The book is about 300 pages and the audio book is about nine and a half hours. Yet, both could’ve been slashed in half and still told the same message. Published in March 2008, the story really needed a better editor to organize the story and get Lewis to come more clean, so to speak. You can’t help but tell he holds some stuff back. Maybe it was because the legal department couldn’t get some stuff passed and maybe Lewis himself decided to not dig at old wounds too much after rebuilding some bridges he might have burnt.
Lewis was born the youngest of a Jewish family. His parents were distant and his mother never seemed to compliment or acknowledge any good work as he rose in the 1970s and 1980s on the comic circuit. Lewis transitioned to TV with Anything But Love alongside Jamie Lee Curtis and made movies (The Wrong Guys, Once Upon a Crime and Robin Hood: Men in Tights) all the time was battling booze, cocaine and crystal meth. It was an emergency room visit in 1994 that made him begin to change his life for good. It’s been reported it was also the death of John Candy, his co-star on Crime and Wagons East that had an effect on him. Candy died on March 4, 1994 while the movie was still in production. Candy himself had battled alcohol and cocaine addictions.
But if you’re looking to hear a comic tell old war stories about his other friends and comics, it’s not here. He only references Crime by saying he filmed a movie in Rome, where it does take place. Maybe it was because he didn’t want to throw too many names around that he feared the readers would get sidetracked. The subtitle of the book is How I’m overcoming, on a daily basis, at least a million addictions and disfunctions and finding a spiritual (sometimes) life. This is meant to be a book that focus more on inspiration while admitting all the stupid things he did while drunk and high.
But he never does really go for the jugular the way he should. He’s too restrained which is unlike Lewis. And he seems to just repeating the same thing but rephrasing it. There’s no structure here that it comes off as mindless rambling at some parts. (And yes, Lewis did do that in his acts, but there was a cadence and flow to it.) I listened to the audio book and it’s a good thing I did. I don’t think many people would’ve gotten past the first 100 pages.

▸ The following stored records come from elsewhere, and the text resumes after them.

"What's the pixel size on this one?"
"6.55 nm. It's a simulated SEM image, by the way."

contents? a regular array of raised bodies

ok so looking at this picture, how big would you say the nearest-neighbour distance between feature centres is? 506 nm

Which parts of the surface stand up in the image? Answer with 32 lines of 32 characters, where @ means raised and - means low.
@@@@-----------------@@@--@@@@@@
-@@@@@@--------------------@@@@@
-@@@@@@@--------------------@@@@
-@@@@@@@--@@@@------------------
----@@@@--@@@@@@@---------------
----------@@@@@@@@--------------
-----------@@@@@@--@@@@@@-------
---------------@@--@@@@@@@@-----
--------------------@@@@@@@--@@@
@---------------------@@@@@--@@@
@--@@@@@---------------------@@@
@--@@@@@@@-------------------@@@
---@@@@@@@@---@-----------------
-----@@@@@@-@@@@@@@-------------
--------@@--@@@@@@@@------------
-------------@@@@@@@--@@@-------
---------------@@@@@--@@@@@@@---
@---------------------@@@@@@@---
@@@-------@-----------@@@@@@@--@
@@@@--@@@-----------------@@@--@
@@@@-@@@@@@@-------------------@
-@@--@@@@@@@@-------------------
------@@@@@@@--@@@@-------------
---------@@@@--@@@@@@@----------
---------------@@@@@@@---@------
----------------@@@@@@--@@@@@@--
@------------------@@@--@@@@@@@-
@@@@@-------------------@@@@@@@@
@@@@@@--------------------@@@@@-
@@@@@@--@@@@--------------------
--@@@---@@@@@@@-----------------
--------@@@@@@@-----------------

There are some good deep moments in which Lewis discusses visiting his mother at a nursing home as her mind is gone. Or there was another scene where his father got so mad at him and his brother for acting out, he whipped them with a belt. And Lewis realized he was mostly doing his comedy for another addiction – attention. These are the stories you want to hear that make this book worth reading. Other than that, I felt Lewis in 2008 still wanted to eat lunch in Hollywood so he kept a lot of things quiet. He had a recurring role as a fictional version of himself on Curb Your Enthusiasm. He may not even have been able to do that if he spilled too much tea, regardless of his friendship with Larry David. You can say a lot in a group session of addicts knowing it probably won’t get beyond the meeting. But you can’t say a lot in a book without worrying if you’re going to get sued.
It’s also quite possible, Lewis just doesn’t remember a lot of those days nor does he want to. But by the time he wrote the book, he had been sober for over a decade. Yet, despite the book’s subtitle, there’s very little Lewis gives on his road to sobriety except making amends with his mother who can’t really understand who he is and saying he has accepted a faith of God but not an organized religion.
I guess I expected more. Lewis was the dark prince of stand-up comedy. He was called the prince of pain. There are snippets that show his style of humor. But this feels more like he talked into a recording and someone typed it on paper.
What do you think? Please comment.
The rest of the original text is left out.